In this post, I want to explore the core foundations that make up a good growth strategy and its impact when these aspects align.

The core principle in any growth strategy is ‘growth’, which to achieve, means ongoing planning, analysis, and the execution of all available SEO activities.

I will explore what these core activities may consist of and how you can adapt them into your monthly SEO plan. I will also highlight the overall business impact this level of focus.

Keyword strategy

Identifying the keyword groups we wish to target will always be a key staple in the planning aspect of any SEO campaign.

When applying this activity into a growth strategy, it is ideally adapted to think about not just the present, and where we sit in our current sector, but more so about how the industry develops as a whole.

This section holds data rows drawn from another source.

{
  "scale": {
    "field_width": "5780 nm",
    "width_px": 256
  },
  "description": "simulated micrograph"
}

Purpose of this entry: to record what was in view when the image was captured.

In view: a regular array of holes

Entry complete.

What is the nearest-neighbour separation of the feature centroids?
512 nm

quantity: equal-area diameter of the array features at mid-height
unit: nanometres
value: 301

Fundamentally, this means aligning our keyword research to not only reflect current search terms, but more so about how customers may adapt the way they see and search for our sector as part of the conversion funnel.

This element of future planning can be transferred across all sectors, and it is a great way of building out a site’s architecture in-line with where we see our customer acquisition journey changing over time.

The two examples below highlight how markets can change in a very noticeable way over time. They further highlight the importance of a market trend analysis as part of your keyword research activity.

A Goggle trend graph showing car leasing search popularity over time..
Car leasing and contract hire in Google Trends.
A graph highlighting the disparity in volume over time between vaping and electronic cigarettes in Google Search.
Vaping and electronic cigarette in Google Trends.

Products and profitability

When we have completed our baseline keyword research, the next stage centres around identifying how these keywords correlate with what drives revenue. In many cases, keyword research can detract from what sells, and instead focuses on driving large quantities of traffic.

This is, of course, a good end result. However, large quantities of traffic will only be seen in monthly revenue figures if we have a strong and intuitive user journey in place to push captured traffic into our conversion funnel.

From a B2C perspective, one of the most successful ways to achieve this is by creating guide-based content, whereby the products are then discussed and linked-to throughout the guide.

A learning centre for car cleaning products, showing how guides can be designed to drive traffic to product pages.
A perfect example of supporting guides designed to drive traffic to product pages.

A more direct way of ensuring our keyword research aligns to product strategy is to extract key performers on both an analytical level and a drill down into the pricing strategy.

From this analysis, we can then align our monthly keyword strategy by targeting the areas where we know from previous planning. Therefore, our product pricing strategy will ensure we are highly competitive.

Competitor analysis

We have featured the various aspects of competitor analysis and the direct actions applied to SEO strategies in previously published articles.

In this instance, however, I will highlight what can be taken away from conducting a competitor analysis with a slightly different angle engaged.

We often look at our competitors and delve into what is driving value from them. This tactic allows us to focus on what strategy they are engaged with to drive this value.

When carrying out analysis, what competitors are not doing is overlooked, which is useful to tie into short-term and long-term growth opportunities.

For instance, each competitor’s strategy will vary, as it will be aligned to where each of the product strengths lie within that company.

It may be deemed that if we are not fully competitive from a pricing aspect, then we should not waste our SEO resources trying to push that product segment.

This effort can translate to various product-based category pages not being fully optimised or targeted monthly. Hence, the opportunity can be found here.

If all competitors took this approach, then the level of dedicated SEO activities to drive performance for certain product categories may be minimal, hence securing ranking results with the landing page in question may be an efficient exercise after all.

Growing your growth strategy

When applying all of the above components to your SEO growth strategy, you may start to see noticeable increases in ranking performance across live pages or new pages that were never seen as a key focus.

This shift in ranking performance may lead these landing pages to become a core part of your monthly SEO activities as they provide both traffic and revenue.

This time is when a conversion-funnel based content strategy may be required to fully capture more informational based searches to push each user into the relevant product range.

Any growth strategy’s main success lies within consistency and the ability to adapt in a short period to emerging trends within a customer base.

By monitoring what keyword segments are driving what commercial value, we can expand our activities to ensure all opportunity is covered.

Additionally, we can go one step further and match this new traffic opportunity to the correct user journey for each prospective customer.

From implementing this approach across many clients, we have built an internal growth matrix framework and analysis tool.

This engine allows us to identify SEO traffic opportunity every month and highlight the strategy required to capture the potential.